Mystery author Margaret Maron burst onto the scene with the first novel of her Sigrid Harald series in 1981; her Deborah Knott series (for which she is beloved by us) did not begin until 1992. In the intervening years, Maron has won Edgar, Agatha, Anthony & Macavity Awards; been the President of Sisters in Crime; received the Grand Master Award from Mystery Writers of America; and many other accolades.
As of this writing, Margaret Maron has called time on both of her long-running series. She has not ruled out writing stories -which is how her career began 40 years ago - she is "ready to be done with contracts and deadlines" though she has "learned to never say never." (!) Ohio public radio station WYSO 91.3's Book Nook program has applauded Maron's choice: "Don't you love it when somebody has the good grace to go out at the top of their game?" We'll miss Sigrid and Deborah, but we certainly applaud Margaret Maron's future plans, which include wading into her TBR pile.

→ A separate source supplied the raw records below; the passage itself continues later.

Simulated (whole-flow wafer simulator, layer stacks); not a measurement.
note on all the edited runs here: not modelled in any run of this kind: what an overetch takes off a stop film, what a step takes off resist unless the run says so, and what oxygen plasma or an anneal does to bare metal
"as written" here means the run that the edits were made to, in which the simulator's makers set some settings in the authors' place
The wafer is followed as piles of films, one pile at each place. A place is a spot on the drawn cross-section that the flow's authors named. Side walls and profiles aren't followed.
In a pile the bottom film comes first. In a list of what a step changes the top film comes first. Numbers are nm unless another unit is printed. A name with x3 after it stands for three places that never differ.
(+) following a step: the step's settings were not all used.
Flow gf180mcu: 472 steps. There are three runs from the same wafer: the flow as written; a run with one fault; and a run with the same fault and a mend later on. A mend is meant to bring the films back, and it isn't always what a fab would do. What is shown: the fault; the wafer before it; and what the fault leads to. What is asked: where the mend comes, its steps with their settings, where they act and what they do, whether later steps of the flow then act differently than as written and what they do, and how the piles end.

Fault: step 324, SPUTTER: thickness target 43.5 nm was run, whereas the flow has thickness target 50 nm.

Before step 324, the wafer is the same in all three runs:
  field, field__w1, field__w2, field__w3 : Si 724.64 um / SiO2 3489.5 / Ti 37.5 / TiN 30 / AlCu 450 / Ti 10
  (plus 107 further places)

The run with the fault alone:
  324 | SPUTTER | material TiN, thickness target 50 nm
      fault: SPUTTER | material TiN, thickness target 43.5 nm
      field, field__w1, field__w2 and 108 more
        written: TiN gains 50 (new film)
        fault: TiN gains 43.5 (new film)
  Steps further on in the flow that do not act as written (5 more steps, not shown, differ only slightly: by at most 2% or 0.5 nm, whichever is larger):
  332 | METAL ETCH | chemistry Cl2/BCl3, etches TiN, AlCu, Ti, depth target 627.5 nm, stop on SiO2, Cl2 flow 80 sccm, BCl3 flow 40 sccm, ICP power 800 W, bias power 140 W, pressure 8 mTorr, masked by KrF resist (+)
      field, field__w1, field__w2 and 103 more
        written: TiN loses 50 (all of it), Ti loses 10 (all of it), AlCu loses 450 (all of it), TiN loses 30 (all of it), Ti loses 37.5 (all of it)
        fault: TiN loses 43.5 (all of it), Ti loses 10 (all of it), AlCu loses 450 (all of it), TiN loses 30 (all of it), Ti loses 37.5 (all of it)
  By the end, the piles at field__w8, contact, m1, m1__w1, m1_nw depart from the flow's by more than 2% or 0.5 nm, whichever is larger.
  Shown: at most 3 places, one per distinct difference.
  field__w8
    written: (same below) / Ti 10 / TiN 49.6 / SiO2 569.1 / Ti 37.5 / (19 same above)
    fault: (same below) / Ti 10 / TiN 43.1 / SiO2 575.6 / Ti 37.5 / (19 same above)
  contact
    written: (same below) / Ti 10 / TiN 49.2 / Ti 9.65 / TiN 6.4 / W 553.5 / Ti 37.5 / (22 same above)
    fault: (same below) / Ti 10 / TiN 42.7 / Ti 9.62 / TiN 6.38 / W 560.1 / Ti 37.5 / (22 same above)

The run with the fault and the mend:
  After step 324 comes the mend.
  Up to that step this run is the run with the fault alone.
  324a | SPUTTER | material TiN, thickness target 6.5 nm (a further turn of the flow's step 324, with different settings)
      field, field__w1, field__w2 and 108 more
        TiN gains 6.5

If you haven't yet read any of Maron's award-winning mysteries, we encourage you to check them out! She created Sigrid Harald, a homicide detective with the NYPD, based on her experiences living in New York with her husband during the early years of their marriage. Deborah Knott is a North Carolina district judge - the change of setting reflects the author's upbringing "where the Piedmont meets the Sandhills" of that state, though she emphatically declares the character is not based on her own family life. Maron says she chose these professions for her detectives because "Other,
more inventive writers can make it seem perfectly logical that a
schoolteacher or real estate agent or cookie-baking mom would keep
stumbling over murders that they could solve with their civilian skills,
but I needed a sturdier reed on which to lean."
Sigrid Harald series
9 titles, with 2 available in the library catalog currently, Fugitive Colors and Take Out (the last 2 books of the series)
Deborah Knott series
20 titles, beginning with Bootlegger's Daughter and ending with 2015's Long Upon the Land
These two characters of have a ying-yang relationship in Maron's mind - she created Deborah to be the opposite of Sigrid in many ways. Interestingly, Sigrid and Deborah are distantly related, and you can view Deborah's family tree - she's the youngest of a family of twelve - on Maron's website. The two detectives meet in Three Day Town, the 17th book in the Deborah Knott series.
Ms. Maron has also written a few non-series titles - try Last Lessons of Summer, for which she won North Carolina's Sir Walter Raleigh Award.